TV Broadcaster Receives Statutory Maximum Fine for Violating FCC Multiple Ownership Rule

A large multi-market television company (the “Company”) was fined $518,283 for violating the FCC’s rule prohibiting one entity from owning two top-four rated TV stations in the same Nielsen Designated Market Area (“DMA”).  This Forfeiture Order follows a July 2021 Notice of Apparent Liability (“NAL”), which we wrote about here.

In July 2020, the Company acquired the non-license assets and network affiliation of a top-four rated station in the Anchorage, Alaska DMA and placed the network’s programming on a non-top-four rated station that was already owned by the Company.  At the time of the transaction, the Company owned one top-four station in the market and one that it claimed organically improved its ratings to join the top four and therefore was not in violation of 47 C.F.R. 73.3555, which includes the Local Television Ownership Rule (the “Rule”).  The Rule prohibits an entity from owning two full-power television stations in the same DMA if both commonly owned stations are ranked among the top-four rated stations in the market.  However, the Rule permits a top-four duopoly if one of the stations was outside the top four and organically improved its ratings to join the top four.  Note 11 (the “Note”), which was added to the Rule in 2016, bars the common ownership of two top-four stations with overlapping contours in the same DMA through the acquisition of a network affiliation and says:

An entity will not be permitted to directly or indirectly own, operate, or control two television stations in the same DMA through the execution of any agreement (or series of agreements) involving stations in the same DMA, or any individual or entity with a cognizable interest in such stations, in which a station (the “new affiliate”) acquires the network affiliation of another station (the “previous affiliate”), if the change in network affiliations would result in the licensee of the new affiliate, or any individual or entity with a cognizable interest in the new affiliate, directly or indirectly owning, operating, or controlling two of the top-four rated television stations in the DMA at the time of the agreement.
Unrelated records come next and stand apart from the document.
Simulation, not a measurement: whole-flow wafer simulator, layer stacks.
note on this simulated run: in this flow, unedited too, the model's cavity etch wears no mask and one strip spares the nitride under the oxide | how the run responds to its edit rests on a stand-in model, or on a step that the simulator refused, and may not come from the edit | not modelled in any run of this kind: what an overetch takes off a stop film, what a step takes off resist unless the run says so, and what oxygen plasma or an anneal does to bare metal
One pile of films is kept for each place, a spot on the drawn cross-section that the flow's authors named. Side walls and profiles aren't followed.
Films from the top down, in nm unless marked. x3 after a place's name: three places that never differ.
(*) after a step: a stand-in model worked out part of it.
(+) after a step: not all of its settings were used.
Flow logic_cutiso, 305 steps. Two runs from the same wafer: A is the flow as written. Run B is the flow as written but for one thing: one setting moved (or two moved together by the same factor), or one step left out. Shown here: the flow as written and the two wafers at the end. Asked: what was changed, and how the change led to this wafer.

The FCC found that the transaction—acquiring the network affiliation and placing that programming on a lower-rated station—was the functional equivalent of a license transfer or assignment and effectively turned the station into a top-four station in violation of the Rule.  The Forfeiture Order noted that the Company had not sought a waiver of the Rule or contacted FCC staff about the permissibility of the transaction.

In response to the NAL, the Company argued that (1) because one of its stations had improved its ratings and already achieved top-four status prior to the transaction, the “plain language” of the Note was not implicated by the transaction; (2) the Company lacked notice that the Note prohibits purchases of network affiliations, rather than just affiliation swaps; and (3) the FCC’s interpretation of the Note constitutes impermissible regulation of the Company’s content choices for its station.  The FCC rejected these arguments.  It found that the relevant ratings showed the station as the fifth-ranked (not top four, as the Company contended) station in the market before the network’s programming caused it to enter the top four.  It also found that the Company could not rely on an exemption to the Rule that allows a network to offer an affiliation to a duopoly owner (one top-four station and one non-top-four station) if the network is unhappy with its current affiliate and the proposed affiliate has “demonstrated superior station operation.”  In this case, the Company indicated it declined an offer from the network to acquire the affiliation and instead bought the affiliation from the current affiliate.  The FCC also pointed to its Second Report and Order that provided more detail on affiliation acquisitions as notice of permissible transactions and stood by its finding that the Rule and accompanying Note 11 do not regulate a Company’s content choices, but merely market concentration.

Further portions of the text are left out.